Say the name Minkah Fitzpatrick around Pittsburgh right now, and the nearest person will probably buy you a cold beer.

Despite arriving to the Steelers in Week 3 of the 2019 season, it feels like Fitzpatrick just ... belongs. And fans have noticed, quickly raising him to hero status across social media and beyond:


But there's cause for all the excitement. Fitzpatrick's aggressive and opportunistic, already generating four interceptions for the team — the most by a Steelers defensive back since Troy Polamalu snagged seven in 2010.

In all, Fitzpatrick has those four picks, a touchdown, six passes defended, a forced fumble and 30 tackles in six games as a Steeler. To him, the smooth transition is no surprise. This Steelers defense under Keith Butler is made for a player like him.

"I think it's a system that just allows you to play fast, play how you want to play," Fitzpatrick was telling me at his locker inside the Rooney Complex after practice Thursday. "They don't put too much on you. They don't make you think too much. And it's predicated on playing fast. It's predicated on just executing and doing what we do so we can go out there and play ball, play fast."

Fitzpatrick does indeed play fast — super fast. During his pick-six against the Colts in Week 9, Fitzpatrick reached a top speed of 21.48 MPH, the fastest of any player in Week 9 action, per NFL's Next Gen Stats.

Back in his first appearance as a Steeler in Week 3 against the 49ers, Fitzpatrick recorded an interception, a forced fumble and a pass defended, immediately proving why the Steelers invested a 2020 first- and fifth-round pick, plus a 2021 sixth-round pick to get him.

Despite that strong, splash-filled debut, Fitzpatrick says it wasn't all easy coming straight from Miami to the Steel City.

"It was tough at first, but obviously the more you practice at it and the more reps you get at it, the more comfortable you get," Fitzpatrick was telling me of digesting the Steelers' defensive scheme on short notice. "I'm good now, but at first — football's football — but learning the little differences and the little nuances that are different was challenging.
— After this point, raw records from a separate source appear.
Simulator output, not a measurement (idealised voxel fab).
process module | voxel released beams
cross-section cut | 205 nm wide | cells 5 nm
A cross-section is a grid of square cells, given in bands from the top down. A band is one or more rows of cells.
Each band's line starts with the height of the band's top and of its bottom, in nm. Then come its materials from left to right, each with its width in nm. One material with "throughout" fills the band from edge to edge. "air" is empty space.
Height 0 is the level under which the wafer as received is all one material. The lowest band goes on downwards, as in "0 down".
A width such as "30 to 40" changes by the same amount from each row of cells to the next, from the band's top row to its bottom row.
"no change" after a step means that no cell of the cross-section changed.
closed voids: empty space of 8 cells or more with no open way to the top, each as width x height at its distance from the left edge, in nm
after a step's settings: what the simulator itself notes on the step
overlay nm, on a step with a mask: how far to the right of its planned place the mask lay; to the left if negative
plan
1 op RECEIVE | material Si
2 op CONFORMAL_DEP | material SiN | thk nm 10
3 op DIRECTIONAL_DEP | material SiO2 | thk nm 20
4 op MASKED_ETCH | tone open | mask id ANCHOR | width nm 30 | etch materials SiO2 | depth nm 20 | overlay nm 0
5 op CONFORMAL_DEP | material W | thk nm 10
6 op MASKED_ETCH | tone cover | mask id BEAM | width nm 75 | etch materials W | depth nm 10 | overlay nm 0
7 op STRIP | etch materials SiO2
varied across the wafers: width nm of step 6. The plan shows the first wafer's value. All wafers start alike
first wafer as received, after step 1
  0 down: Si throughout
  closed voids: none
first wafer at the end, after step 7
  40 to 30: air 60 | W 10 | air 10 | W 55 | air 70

"But once I got out there, talked to all the players, talked to the coaches, we all worked hand-in-hand to make sure I learn the system and was comfortable."

Right there at the end is the kicker in it all. Once Fitzpatrick talked to the players and the coaches, he was able to not only learn the information he needed, but to understand this is a group committed to working together and providing support to one another every step of the way.

Throughout Steelers training camp and OTAs, we heard so much about the "chemistry" of this defense — and Fitzpatrick certainly felt it, too.


"Yeah, I felt that for sure," Fitzpatrick was telling me. "I think there's not a lot of ego in this locker room. There's a lot of places where you go and there's a whole lot of ego that kind of interferes with the camaraderie and just the overall well-being and morale of the team. I got here, and there's no ego. If there's any ego, they get checked quick and humbled quick. That's it."

In the end, though, Fitzpatrick says we don't need to dig too deep to understand what's working for him. When he said "football's football" earlier, he meant it. It really can be simplified to those terms. Sure, the Steelers emphasize turnovers and employ game plans and schemes to maximize the potential to get the ball back to its offense, but really:

"I think that's just defense in general," Fitzpatrick said. "You're always trying to create turnovers or get stops and stuff like that. When the opportunity arises and you can go get it, you go get it."

Fitzpatrick is getting it done thus far, and for him, the payoff couldn't be sweeter. He wanted out of a struggling Dolphins organization, and the Steelers paid the price to get it done. Now, having felt life in Miami, he's not taking his time here for granted.

"I was excited [to be here], just knowing the history and all the accomplishments that this program has achieved," Fitzpatrick said. "It's an awesome program and a great place to be."